1. All pickup trucks have trailer hitches. All of them. This can be painful to learn.
2. If your meat isn't smoked, you need to get out of the state, you un-American, Commie punk.
3. There are some places where you can go to Sunday morning worship wearing jeans, and it's okay. Even if you're preaching.
4. Sometimes the wind does not go "sweeping down the plain." Sometimes it hits you like a Mack truck.
5. Dry heat is not as sticky or clammy as wet heat, but 100 degrees is still hot.
6. Fiberglass boats and rocks do not mix.
7. Fireworks and dry grass do not mix.
8. There are some towns with populations that would fit in a row at Doak Campbell stadium.
9. It is possible to "kiss your butt goodbye" during a tornado warning.

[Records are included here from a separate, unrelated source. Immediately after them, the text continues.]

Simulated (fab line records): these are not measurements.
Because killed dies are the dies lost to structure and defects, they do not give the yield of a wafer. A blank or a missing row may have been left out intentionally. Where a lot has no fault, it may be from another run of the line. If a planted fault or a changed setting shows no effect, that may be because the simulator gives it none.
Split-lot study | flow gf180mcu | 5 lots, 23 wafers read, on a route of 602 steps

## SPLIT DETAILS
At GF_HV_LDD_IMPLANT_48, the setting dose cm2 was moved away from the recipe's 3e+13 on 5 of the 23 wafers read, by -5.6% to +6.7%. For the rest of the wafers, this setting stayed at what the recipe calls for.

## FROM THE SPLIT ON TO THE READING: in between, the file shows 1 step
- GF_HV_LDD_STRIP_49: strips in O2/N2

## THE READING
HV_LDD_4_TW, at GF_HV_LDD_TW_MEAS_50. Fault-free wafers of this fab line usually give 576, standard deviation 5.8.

10. There are some landfills that will take "drit." I haven't see what it is, but the sign said they take it.
11. There is someone in Webber's Fall, OK, who will babysit your kids, but you will need to supply "dippers." She'll change the "dippers," but you need to buy them.
12. Chicken "gizzards" or "chunks" is an acceptable meal.
13. You can be arrested in Arkansas for some acts connected with "debauchery."
14. There are several places to take concealed weapons license classes.
15. Daughters grow up really, really fast.